How Did Indices Change the Fund Management Business?
After indices were developed, investors used them to measure how an investment manager performed compared to the overall market measured by a benchmark such as Standard & Poor's 500 Index, which tracks the performance of 500 of the largest companies listed on U.S. stock exchanges.7
In the 1960s, numerous academic studies showed that most investment managers on average failed to outperform the major market indices such as the S&P 500—even before subtracting the fund's expenses from the returns.8 Factoring in fees made it clear that active mutual fund managers benefited themselves at the expense of investors. Investors would have done better in most cases if they could have just invested in an index. The problem was they couldn't.

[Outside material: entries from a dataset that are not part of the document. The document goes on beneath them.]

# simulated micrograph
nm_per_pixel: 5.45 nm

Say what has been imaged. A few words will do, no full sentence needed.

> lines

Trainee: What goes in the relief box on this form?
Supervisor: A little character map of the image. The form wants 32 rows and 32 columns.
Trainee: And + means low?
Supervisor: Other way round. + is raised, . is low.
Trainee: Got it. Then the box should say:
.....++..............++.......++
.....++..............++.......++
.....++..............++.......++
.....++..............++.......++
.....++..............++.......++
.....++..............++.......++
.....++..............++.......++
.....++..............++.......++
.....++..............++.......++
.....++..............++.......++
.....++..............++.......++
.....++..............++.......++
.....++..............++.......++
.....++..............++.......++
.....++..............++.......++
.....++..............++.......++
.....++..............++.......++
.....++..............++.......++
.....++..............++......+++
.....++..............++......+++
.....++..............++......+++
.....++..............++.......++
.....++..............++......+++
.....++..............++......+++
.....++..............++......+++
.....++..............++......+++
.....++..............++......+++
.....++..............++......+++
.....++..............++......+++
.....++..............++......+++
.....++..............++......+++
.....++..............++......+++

However, the birth of the index fund in the 1970s changed all that. The index fund tracks the performance of a market index by holding the same securities that make up the index in the same weights as the index.9 That way the fund's performance matches the index, aside from minor variations due to the fact that an index incurs no costs, as opposed to a fund.10 Pension funds and other institutional investors first used indexing. Retail investors then got into the game with the launch of the Vanguard 500 index fund, the first retail fund to track the S&P 500. This proved a cheaper way to invest, because these funds did not require investment managers and research departments—the index did the work for the fund—the fund company simply had to adjust its portfolio to match the index, as opposed to research and buy securities.
The birth of index funds spawned a new business—index manufacturing—that created new indices to benchmark managers in all areas. There are indices based on market capitalization, investing style (value or growth), sectors (such as biotech, green, and infrastructure), and all sorts of other categories. New funds, especially ETFs, have emerged to track these indices.